/ 20 February 1998

Special assignment for SABC

Ferial Haffajee

Investigative journalists Max du Preez and Jacques Pauw have been commissioned to produce a weekly investigative programme for the SABC.

“Special Assignment will carry on the tradition of TRC Special Report,” says Du Preez. His weekly programme on the Truth and Reconciliation Commission and related issues has kept the probe into the country’s past at the top of the news agenda. It has achieved consistently strong audience ratings, a factor the team hopes to capitalise on with the programme which will fill the gap when TRC Special Report ends.

Special Assignment, to air from July, plans to undertake contemporary investigations. “It would be easy to go for the old stuff,” says Du Preez. “There’ll be some of that because there are some outstanding investigations. But we want to keep a healthy watch on the private sector and [state] bureaucracy.”

Investigative journalism is an expensive craft, which is why there is little of it in South Africa. Du Preez says criminal trends like farm murders and highway heists need probes which he believes his team can provide.

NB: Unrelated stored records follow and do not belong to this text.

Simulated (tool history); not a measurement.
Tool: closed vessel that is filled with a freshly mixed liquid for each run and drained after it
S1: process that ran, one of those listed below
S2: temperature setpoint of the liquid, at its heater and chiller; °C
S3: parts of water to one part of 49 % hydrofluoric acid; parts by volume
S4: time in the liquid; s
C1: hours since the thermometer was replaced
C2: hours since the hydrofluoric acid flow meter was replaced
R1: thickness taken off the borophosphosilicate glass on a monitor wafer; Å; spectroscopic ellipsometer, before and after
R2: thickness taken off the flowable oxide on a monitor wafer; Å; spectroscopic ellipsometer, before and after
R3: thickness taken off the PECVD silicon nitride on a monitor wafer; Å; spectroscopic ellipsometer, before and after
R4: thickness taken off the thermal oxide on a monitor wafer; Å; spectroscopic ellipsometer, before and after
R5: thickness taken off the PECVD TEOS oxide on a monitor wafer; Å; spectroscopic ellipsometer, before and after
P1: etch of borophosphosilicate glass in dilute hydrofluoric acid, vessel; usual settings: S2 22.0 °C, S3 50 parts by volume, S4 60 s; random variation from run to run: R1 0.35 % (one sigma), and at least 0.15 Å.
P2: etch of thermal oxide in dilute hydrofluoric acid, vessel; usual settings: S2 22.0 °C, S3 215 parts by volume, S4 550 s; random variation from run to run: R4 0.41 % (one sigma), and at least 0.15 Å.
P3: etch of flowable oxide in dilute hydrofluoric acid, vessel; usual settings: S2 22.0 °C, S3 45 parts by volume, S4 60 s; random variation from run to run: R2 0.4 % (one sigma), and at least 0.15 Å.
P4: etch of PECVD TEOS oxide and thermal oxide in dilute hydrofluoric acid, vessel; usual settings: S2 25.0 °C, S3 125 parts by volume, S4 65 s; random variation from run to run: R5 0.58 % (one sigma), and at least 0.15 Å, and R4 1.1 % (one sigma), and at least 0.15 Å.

In addition to Pauw, the other full-time member of the team will be Anneliese Burgess, also from TRC Special Report. All three worked at the Vrye Weekblad, the Afrikaans independent weekly which uncovered some of this country’s best- hidden scandals, including the underworld of police death squads.

That world of state-sanctioned murder intersects with diamond deals, prostitution and shady business and it has provided the backdrop for fine documentaries which paved the way for the new programme.

Du Preez and Pauw believe they would not have been given the thumbs-up if there wasn’t a new order at SABC TV. “Allister Sparks [SABC TV’s editor-in-chief] has put current affairs back on the agenda,” says Du Preez.

He’s happy with the new relationship they will have with the SABC. The programme will use the broadcaster’s facilities like cameras and editing suites, and SABC journalists will be seconded to the team to do investigative news programmes for which they don’t have space on news bulletins.